The night five close friends died

Charlene O'Connor was one of five young people killed in a car crash near Buncrana in the early hours of Saturday 8 October. Her mother, Rosaleen,talks about the night Charlene died and how the family has coped since.

'At about seven minutes past five in the morning, there was a knock. I ran out to the front door, and there were two police men standing in uniform. I left the front door roaring crying. Nobody had to say anything. I knew that she was dead. I knew that they weren't standing in my doorway at five in the morning to tell me something good. They met my husband and my son William in the hall, and I could hear them saying, 'I'm sorry, I'm sorry'. They didn't have to say anything else. Just their being there told the story. I will never forget opening the door that night."

In the early hours of Saturday 8 October 2005, five young people from the Buncrana area of Co Donegal were killed in a two-car collision. Charlene O'Connor, Gavin Duffy, Rochelle Peoples, David Steele and Darren Quinn, aged between 21 and 24 years old, died in the accident which occurred at Quigley's Point while they were returning home from a nightclub in nearby Redcastle.

Two months after the accident, Rosaleen O'Connor, mother of Charlene O'Connor has spoken of how she and her family are dealing with the loss of her eldest daughter.

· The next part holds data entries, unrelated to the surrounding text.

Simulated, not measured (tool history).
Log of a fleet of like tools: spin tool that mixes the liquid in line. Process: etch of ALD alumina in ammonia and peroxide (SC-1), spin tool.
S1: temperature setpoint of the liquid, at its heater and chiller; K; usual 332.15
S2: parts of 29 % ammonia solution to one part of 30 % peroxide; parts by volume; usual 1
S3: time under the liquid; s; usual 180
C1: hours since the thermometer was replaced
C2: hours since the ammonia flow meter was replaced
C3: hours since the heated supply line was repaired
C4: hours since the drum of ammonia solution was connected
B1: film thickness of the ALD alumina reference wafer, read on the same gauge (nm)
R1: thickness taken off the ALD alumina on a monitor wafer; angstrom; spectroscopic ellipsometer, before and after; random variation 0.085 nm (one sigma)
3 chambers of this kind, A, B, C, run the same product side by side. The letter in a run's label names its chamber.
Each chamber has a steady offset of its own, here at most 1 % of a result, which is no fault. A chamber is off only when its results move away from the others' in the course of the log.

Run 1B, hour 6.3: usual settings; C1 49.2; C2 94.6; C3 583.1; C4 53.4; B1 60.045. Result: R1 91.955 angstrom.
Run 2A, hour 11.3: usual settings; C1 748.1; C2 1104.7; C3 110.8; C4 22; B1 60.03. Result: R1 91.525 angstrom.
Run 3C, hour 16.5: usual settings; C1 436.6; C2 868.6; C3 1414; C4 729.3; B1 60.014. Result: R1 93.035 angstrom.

"Charlene was a very independent, very happy girl, with great interest in college – she wanted to be a national school teacher. Before the accident Charlene was working as a substitute teacher and was over the moon with herself – everything was going so well."

Charlene was the eldest of six children, and very close to her younger brothers and sisters. In the months following her death, Charlene's siblings have found it very difficult to cope with the loss of their big sister. "The others have handled her death badly – it's desperate really. The youngest girl, Nicole used to share a bedroom with Charlene and now she doesn't want to go into her bedroom – she doesn't even want to be near her bedroom. She is just afraid all of the time."

The day of the accident Charlene was in her room getting ready to go out with her boyfriend, Gavin. Her mother's voice faltered as she described her daughter "parading through the kitchen", asking how she looked. "Charlene was always the one to have new styles first. She came down from her room with her new boots on, a new bag and jeans and was asking me if she looked alright – you know the way girls go on – and I said 'Aye, you look lovely'. She was the kind of person that you really had to pay attention to – you couldn't just say, 'aye that's alright', and not really look at her, because she knew.

"She asked me to drive her into town. We chatted the whole way in about her graduation that Friday, what we were going to do, how we were going to organise it. When I dropped her off, she gave me a hug and got out of the van. She turned to me and said 'this coat doesn't match what I have on'. She put her two hands into the denim jacket, pulled it over her head and said 'but it will do me for an umbrella' because it was raining. So away she went anyway, and that was the last time I saw Charlene until I saw her in the morgue on the Saturday evening."

Rosaleen O'Connor's words were slow and measured as she remembered the long journey out to the crash sight in the early hours of Saturday morning. "I kept thinking that there is many an accident that you can walk away from with only a broken leg, a broken arm or stitches, you know? I kept asking them 'are you sure it is her? How do you know that it is Charlene O'Connor?' I tried to convince myself that anyone can be wrong, anyone can make a mistake. I thought that if I got out there to her that it would be alright, but when we got there, my husband went into the ambulance and they were right. It was our Charlene."

When the gardaí told me that there were four more were dead, I felt sick. I couldn't believe it. Five close friends died that night, Charlene and her boyfriend Gavin, their friend Rachael and her boyfriend David, and David's first cousin and next door neighbour, Darren. The entire community was just devastated by the accident because the young ones were so well known in town – everyone was in shock. The sadness is still very much alive.

While her pain is almost tangible, Rosaleen O'Connor displays remarkable strength as she speaks of the weeks that followed. "I really believe that it is Charlene that is giving me the strength to keep going. I pray away to her, and ask her to help us, but it is still a struggle. I have five other children and I just have to get out of the bed in the morning to look after them. The rest of them can get up and go to school on their own, but my youngest, Nicole, is only 12 and I have to get up for her.

"When I wake up in the morning I think, 'how am I going to get through this day?' And then when I do get up, there are photographs and memories of Charlene everywhere. To lose a child is to lose a part of yourself, that is just one thing I would say. And to hear the news of her death in the way that we did, is just like part of you dying as well. It takes your last breath.

"We do have a heartbroken house here, and I don't know what is ever going to mend it. Christmas is coming soon and Charlene's birthday is in February. Then there will be Nicole's confirmation in March – six months to the day that Charlene was killed. It's just going to be a long struggle from here on in. We do not have a family of eight anymore. Instead of having our Charlene, we have a grave."